Gloria Steinem on the Secret to Never Burning Out During the Fight for Equality
"If we don't have poetry and laughter along the way, we won't have it at the end."
Gloria Steinem has been a tireless champion of women's rights for the past 50 years—her work as a feminist leader and activist has only grown since her days as a co-founder of Ms. magazine. She is one of the century's greatest agents of social change, though it's perhaps more accurate to describe her as an enduring force of nature. In January, Steinem was a co-chair of the Women's March on Washington, which turned into a global protest for women's rights that was millions of people strong. She's also the host and an executive producer for WOMAN, a VICELAND series that documents the ways that women around the world are shaping our future. We caught up with her shortly after the march to reflect on President Trump and her continued fight against injustice.
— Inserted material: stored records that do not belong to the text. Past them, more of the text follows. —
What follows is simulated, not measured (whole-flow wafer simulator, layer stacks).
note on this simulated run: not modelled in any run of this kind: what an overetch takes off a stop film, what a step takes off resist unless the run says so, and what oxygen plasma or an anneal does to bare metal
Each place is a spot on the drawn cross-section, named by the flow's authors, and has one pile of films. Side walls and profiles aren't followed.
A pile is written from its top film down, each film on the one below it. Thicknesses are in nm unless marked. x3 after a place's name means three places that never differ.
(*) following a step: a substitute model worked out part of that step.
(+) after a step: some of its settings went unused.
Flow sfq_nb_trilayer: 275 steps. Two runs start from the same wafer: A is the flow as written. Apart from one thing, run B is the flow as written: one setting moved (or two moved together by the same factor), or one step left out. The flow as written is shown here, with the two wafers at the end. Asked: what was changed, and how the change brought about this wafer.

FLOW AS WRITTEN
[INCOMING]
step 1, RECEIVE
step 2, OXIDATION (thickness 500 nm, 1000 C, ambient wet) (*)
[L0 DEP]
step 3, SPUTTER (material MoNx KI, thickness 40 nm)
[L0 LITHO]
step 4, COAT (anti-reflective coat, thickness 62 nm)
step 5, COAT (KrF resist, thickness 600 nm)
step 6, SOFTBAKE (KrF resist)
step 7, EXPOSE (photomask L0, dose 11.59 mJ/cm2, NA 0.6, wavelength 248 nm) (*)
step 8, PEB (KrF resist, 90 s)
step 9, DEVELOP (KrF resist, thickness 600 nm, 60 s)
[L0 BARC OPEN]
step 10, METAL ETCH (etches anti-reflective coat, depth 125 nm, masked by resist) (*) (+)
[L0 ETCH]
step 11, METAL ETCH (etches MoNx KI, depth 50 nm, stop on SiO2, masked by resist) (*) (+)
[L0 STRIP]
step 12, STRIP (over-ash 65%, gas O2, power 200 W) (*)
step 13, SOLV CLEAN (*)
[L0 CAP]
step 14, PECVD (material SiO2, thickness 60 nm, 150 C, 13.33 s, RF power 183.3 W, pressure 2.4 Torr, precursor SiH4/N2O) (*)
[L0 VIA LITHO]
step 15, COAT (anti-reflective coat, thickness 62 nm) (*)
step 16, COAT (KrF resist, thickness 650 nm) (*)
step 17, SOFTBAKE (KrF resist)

VICE: Your writing has always gone alongside your activism. How do they play off each other?
Gloria Steinem: I was a writer first. It was the urgency of what I was writing about that made me an activist; I couldn't just write about it. My commitment as a journalist is to make sure that facts are accurate, and it's clear what my experience or opinion is. If I do that, then I've done my job.
You've talked about the power of actually listening to people and breaking bread with them. Do you think the US is more divided as a country?
I think courtesy of the internet and greater travel, we're probably listening to one another more than we've had in the past. In very short order, the US will no longer be a majority-white country. People who were born into a system that told them there was a racial hierarchy and they had a superior place in it have been very upset by Obama's presidency, the changing population, immigration, and are responding in a backlash against all those things.